In August 1982 Opren was withdrawn from the British market. It had been on sale in Britain for just over two years, and there had been a record 3,963 adverse reaction reports, including 83 deaths. The manufacturers, Eli Lilly, stubbornly rejected calls for a reasonable compensation scheme for those who were severely injured by their defective product. It took a five-year legal battle and a rescue operation by Mr. Geoffrey Bradman before a settlement was announced.
It was a miserly settlement, which was widely resented and accepted only under duress of fear of the consequences of refusal. The settlement gave less to 1,350 British Opren sufferers together than the company paid to one American victim. Elderly British men and women who had become refugees from sunlight and prisoners in their own homes after taking Opren were offered an average of just £2,000, compared with a jury award of $6 million to one American.
The imposed settlement made no sense compared with the American outcome. In our country, as an award for crippling injury, it compared grotesquely with libel awards of hundreds of thousands for injured reputations. The settlement shamed the wealthy, multinational company, but it also discredited the British legal system, which lent itself readily to exploitation.
Some people believe that these derisory awards resulted from a legal miscalculation. It is worth noting that a second legal opinion recommended far higher awards. Others believe that the reason for the small settlement was the British habit of relying on precedent. When a case is decided on the basis of an earlier unjust one, it perpetuates gross injustice. Whatever the cause, Parliament should take remedial action. If it does, never again will a foreign company be able to exploit British law so avidly, denying our people even a fraction of the huge payments it gave so readily to its own people.
A major failing of our compensation system is the legal under-estimation of pain, suffering and a restricted life. The Opren offers were derisory, partly because they were for elderly retired people who did not require large payments for loss of earnings. With most Opren damage, no large payments were necessary for additional costs, such as nursing care. But that did not mean that there was no suffering. A serious omission was that there was no fair 1129 payment, as there should have been, for the loss of freedom to walk and sit in the sun or for the loss of comfort and freedom from pain.
My Bill would establish a compensation advisory board which would propose a new basis for personal injury compensation. The Bill is an important part of the Citizens Action Campaign, presided over by Lord Scarman. It seeks to overcome all the unjustified obstacles facing an unfortunate victim suffering from personal injury. The members of the compensation board would be appointed by the Lord Chancellor and would include people with a wide range of specified experience. It would have two years to prepare recommendations for compensation levels appropriate to different kinds of injury and suffering. From time to time it would review its recommendations, and revise them where appropriate. It would make annual reports to the Lord Chancellor. The board would be an advisory one, but it would become an authoritative and influential body and its views would be respected and acted upon. It would replace precedent and the views of a single judge with the views of a balanced and representative body looking carefully at compensation problems. I believe that it would be welcomed by judges and the legal profession generally.

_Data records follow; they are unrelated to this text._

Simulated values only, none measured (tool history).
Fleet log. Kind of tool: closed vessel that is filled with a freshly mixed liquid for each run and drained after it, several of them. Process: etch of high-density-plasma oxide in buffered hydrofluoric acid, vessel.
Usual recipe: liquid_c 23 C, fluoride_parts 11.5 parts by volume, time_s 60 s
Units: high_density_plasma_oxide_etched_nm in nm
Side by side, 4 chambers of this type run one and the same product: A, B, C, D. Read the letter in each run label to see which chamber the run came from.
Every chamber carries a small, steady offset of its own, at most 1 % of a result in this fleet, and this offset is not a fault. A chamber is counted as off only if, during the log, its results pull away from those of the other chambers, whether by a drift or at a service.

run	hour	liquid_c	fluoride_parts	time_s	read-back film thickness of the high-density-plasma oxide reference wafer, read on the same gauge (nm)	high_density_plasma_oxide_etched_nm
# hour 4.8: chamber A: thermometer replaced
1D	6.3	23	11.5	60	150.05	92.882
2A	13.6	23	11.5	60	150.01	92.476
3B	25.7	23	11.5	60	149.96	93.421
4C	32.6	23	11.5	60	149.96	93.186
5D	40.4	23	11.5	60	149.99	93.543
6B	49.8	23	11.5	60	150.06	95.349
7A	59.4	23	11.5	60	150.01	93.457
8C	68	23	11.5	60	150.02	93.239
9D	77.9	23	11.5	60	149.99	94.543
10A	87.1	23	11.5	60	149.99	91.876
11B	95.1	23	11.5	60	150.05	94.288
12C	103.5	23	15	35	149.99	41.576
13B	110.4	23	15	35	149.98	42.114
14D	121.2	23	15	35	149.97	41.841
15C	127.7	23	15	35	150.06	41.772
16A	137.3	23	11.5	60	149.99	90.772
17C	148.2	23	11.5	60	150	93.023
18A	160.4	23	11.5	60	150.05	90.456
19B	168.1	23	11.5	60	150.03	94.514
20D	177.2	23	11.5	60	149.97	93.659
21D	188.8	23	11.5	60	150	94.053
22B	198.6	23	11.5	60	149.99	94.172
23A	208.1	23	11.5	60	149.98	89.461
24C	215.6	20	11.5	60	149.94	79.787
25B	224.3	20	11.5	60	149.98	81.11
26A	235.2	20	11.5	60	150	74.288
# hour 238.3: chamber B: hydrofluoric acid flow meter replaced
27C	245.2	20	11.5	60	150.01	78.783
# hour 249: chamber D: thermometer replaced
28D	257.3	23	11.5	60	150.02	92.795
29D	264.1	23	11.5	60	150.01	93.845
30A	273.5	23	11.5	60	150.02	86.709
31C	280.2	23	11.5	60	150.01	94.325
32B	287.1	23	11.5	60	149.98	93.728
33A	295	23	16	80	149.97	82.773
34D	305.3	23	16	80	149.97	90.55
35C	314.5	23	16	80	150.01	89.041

The Bill backs the small guy against the big. It seeks to take account of suffering and to help people when they are most vulnerable. It will bring about a much needed reassessment of our legal values. It is very badly needed.
In conclusion, the triumph of the thalidomide children brought high hopes for justice for the future. That was more than a decade ago. The Pearson commission was appointed, and eventually reported in a blaze of publicity, but successive Governments have been indifferent to its recommendations. The arguments and even the issues highlighted in that report have been neglected. One of the tragic results of that has been the Opren scandal. It is time now for the House to ensure progress towards fairness and justice, and the Bill is a major step in that direction. I commend it to the House.